The Districts – A Flourish And A Spoil // Album Review

the districtsFat Possum – February 9th

For the British multitudes that don’t have the wherewithal to hop on a plane to Texas to attend Austin’s annual hipster hangout SXSW, we’re rather reliant on music publications to do it for us and return with the goods. Last year many publications were telling us to watch out for The Districts, a band of adolescents responsible for ubiquitously setting every tongue in attendance wagging – the hyperbole surrounding their set was astounding. If you then staked out their sound on the self-released 2012 Telephone album or their self-titled EP last year and were sorely disappointed then you weren’t alone. For all their adroit instrumentation they lacked a single spark of originality, so locked were they in pentatonic country blues and charmless rural affectations.

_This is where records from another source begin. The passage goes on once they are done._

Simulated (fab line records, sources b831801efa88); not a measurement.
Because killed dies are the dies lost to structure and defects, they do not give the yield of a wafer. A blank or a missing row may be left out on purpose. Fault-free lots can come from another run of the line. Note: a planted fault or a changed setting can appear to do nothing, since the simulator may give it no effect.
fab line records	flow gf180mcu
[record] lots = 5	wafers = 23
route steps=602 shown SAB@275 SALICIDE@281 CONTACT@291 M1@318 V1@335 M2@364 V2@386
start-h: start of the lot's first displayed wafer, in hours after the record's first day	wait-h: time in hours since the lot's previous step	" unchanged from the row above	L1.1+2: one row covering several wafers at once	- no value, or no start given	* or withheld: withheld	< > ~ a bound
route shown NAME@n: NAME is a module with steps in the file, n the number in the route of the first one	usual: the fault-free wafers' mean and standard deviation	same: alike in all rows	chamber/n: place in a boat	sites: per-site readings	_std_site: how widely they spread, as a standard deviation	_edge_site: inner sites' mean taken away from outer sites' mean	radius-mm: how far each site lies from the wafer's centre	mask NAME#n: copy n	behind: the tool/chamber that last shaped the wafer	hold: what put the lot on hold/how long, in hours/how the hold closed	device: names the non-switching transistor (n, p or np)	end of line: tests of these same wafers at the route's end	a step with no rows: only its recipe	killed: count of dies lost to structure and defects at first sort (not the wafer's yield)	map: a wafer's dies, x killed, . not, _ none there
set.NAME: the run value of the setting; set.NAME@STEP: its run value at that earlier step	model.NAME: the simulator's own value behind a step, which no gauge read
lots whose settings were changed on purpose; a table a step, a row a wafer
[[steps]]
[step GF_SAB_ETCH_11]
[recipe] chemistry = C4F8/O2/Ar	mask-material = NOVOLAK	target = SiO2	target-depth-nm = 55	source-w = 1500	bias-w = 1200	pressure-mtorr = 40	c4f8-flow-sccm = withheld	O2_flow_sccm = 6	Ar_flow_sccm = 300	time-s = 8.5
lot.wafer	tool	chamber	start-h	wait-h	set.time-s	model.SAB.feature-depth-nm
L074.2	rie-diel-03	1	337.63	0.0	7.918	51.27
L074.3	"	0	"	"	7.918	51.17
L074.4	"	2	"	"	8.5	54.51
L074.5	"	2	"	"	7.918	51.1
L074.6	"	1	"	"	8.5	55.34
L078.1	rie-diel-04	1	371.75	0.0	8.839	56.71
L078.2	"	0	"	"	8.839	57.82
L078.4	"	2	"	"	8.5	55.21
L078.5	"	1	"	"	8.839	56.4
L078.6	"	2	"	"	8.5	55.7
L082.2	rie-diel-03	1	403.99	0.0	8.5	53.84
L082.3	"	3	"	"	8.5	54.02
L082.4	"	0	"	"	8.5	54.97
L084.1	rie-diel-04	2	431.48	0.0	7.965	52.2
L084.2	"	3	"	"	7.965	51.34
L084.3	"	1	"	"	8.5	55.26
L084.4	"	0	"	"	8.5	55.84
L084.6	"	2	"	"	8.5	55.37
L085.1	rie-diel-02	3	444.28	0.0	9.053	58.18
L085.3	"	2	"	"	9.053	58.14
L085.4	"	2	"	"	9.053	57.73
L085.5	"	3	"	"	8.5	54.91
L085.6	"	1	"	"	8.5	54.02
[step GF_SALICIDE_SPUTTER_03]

But by not actually publicly succumbing to the hype, by not playing the press game, they’ve actually circumvented all the stumbling blocks on A Flourish And A Spoil. The album sounds rather fashionable and not the slightest bit forced. From the opening two-note stomp of ‘4th& Roebling’ there’s no nonsense in their live musicianship. They understand that rock and roll dynamics can’t simply be keyed in to a high-end Pro Tools setup. At times heavy handed, and at times quite cunning and deft, the band supply the combustion for Rob Grote’s voice to soar.

Immediately following that is the radio single ‘Peaches’. It’s the sound of a band getting completely lost in their music and forgetting their own limits. The massive chorus is fleshed out mostly by the psychedelic string bending of Mark Larson. ‘Chlorine’ continues the brazen psychedelia, culminating in towering walls of guitar noise being pierced by an anthemic melody that recalls Hendrix’s reworking of ‘The Star Spangled Banner’. From ‘Hounds’ onwards it seems like The Districts suddenly remember their limits and retreat into a kind of musical safety net. Only on the Tame Impala esque prog freak-out ‘Young Blood’ and Grote’s disaffected and poetic ditty ‘Suburban Smell’ do they recapture their uniqueness. A Flourish And A Spoil is never at any moment a bad album, it’s packed with a cohesive attitude from start to finish. To push any harder on this album than The Districts already do would find them reinventing the wheel – something that, at times, you suspect they’re more than capable of doing with maturity.